I’ve seen many people on OurCompassion.com post pictures that they’ve received from their sponsored children who are holding gifts they’ve purchased with money sent by the sponsors. I just posted on the site on Friday that I wish I could receive pictures of my kids with gifts. They always thank me for them, but I don’t get to see pictures of them with what they bought.
On Saturday, I received a letter from Michelle, and on the back are these two pictures of her! (Trying to decide what else to wish for with results like that!) In the first she is holding a backpack that she received at the Compassion project because of my support. The backpack has Minnie Mouse on it.
Her birthday isn’t until June 13th, but she already received the money I sent for that and went shopping. She bought three pairs of shoes and the pink socks she is holding in the second picture. Notice the glitzy pink shoes. I love it. It warms my heart and makes me smile to see her with the shoes. With the money I sent for Christmas, she was given a pair of shoes, so now she has almost as many shoes as I do! (Okay, I’m SO not a typical girl where shoes are concerned.)
Michelle is definitely a GIRL’S girl.
It’s not that I think sponsoring is all about enabling the children to get material things, but just think of how good you feel when you wear something new—or drive something new. Now imagine (although we really can’t) living under the oppression of poverty, where many children have no shoes at all, and being able to have three new pairs of shoes (well, really four, counting Christmas).
Hope—that’s what those shoes represent to me. Michelle has hope that she can break the chains of poverty and one day not only buy her own shoes, but help others to do so.
I love the picture that she drew, although I’m wondering why the book is floating in the sky. LOL. I’m guessing that’s a Bible. I can tell that Michelle is a perfectionist because she erased and redrew so many things. I love the heart. That’s an awesome thing.

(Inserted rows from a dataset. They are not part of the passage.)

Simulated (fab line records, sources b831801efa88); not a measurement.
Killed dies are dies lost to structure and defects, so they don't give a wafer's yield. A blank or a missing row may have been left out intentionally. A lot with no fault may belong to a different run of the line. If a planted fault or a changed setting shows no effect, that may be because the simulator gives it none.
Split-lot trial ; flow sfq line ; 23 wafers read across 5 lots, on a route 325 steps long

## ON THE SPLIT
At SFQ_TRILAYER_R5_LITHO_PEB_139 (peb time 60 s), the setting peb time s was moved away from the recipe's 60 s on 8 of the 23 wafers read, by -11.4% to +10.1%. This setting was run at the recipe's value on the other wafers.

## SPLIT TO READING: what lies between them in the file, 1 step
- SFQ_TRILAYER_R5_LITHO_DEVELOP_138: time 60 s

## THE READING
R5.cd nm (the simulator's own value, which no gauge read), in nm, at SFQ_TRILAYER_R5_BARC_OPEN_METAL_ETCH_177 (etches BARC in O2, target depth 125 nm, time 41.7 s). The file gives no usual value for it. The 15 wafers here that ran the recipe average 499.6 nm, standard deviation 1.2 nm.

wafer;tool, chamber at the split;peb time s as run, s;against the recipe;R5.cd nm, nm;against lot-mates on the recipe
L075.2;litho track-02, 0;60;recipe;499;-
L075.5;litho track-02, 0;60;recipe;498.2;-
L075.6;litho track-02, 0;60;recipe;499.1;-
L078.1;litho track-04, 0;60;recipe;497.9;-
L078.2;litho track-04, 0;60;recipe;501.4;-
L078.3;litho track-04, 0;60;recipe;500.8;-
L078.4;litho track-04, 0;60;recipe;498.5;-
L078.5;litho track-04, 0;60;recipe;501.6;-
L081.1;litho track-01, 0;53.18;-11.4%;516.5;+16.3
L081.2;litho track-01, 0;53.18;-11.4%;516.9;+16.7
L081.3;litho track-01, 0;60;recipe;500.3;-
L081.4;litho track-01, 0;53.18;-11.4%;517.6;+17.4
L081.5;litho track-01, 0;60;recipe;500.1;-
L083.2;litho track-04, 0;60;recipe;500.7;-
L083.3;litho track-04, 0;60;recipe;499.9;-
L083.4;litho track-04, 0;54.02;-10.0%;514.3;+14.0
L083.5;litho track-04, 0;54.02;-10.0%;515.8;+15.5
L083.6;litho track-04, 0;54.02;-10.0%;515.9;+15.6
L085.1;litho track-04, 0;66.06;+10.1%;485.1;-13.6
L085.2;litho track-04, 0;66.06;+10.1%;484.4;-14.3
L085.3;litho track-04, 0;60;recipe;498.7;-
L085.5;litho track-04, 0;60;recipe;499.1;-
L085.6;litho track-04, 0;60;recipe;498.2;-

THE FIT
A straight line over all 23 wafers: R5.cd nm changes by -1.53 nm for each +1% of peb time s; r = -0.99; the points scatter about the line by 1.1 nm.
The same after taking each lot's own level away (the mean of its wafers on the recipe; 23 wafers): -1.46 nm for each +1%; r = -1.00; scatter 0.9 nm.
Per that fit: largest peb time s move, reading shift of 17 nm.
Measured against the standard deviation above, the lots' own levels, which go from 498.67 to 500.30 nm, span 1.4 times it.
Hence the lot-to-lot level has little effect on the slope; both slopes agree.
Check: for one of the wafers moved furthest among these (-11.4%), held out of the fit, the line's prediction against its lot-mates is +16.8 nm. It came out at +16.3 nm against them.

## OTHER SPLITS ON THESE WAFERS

She will turn 6 next month, but she seems to include a lot of details for one so young, especially all the different colors. I can imagine her painstakingly picking up each crayon to make the picture just right.
I can’t stop thinking about the look on her face—not just the happiness, but the sense of accomplishment, that a little girl in poverty can be just a little girl … with pink shoes and pink socks and a pink backpack.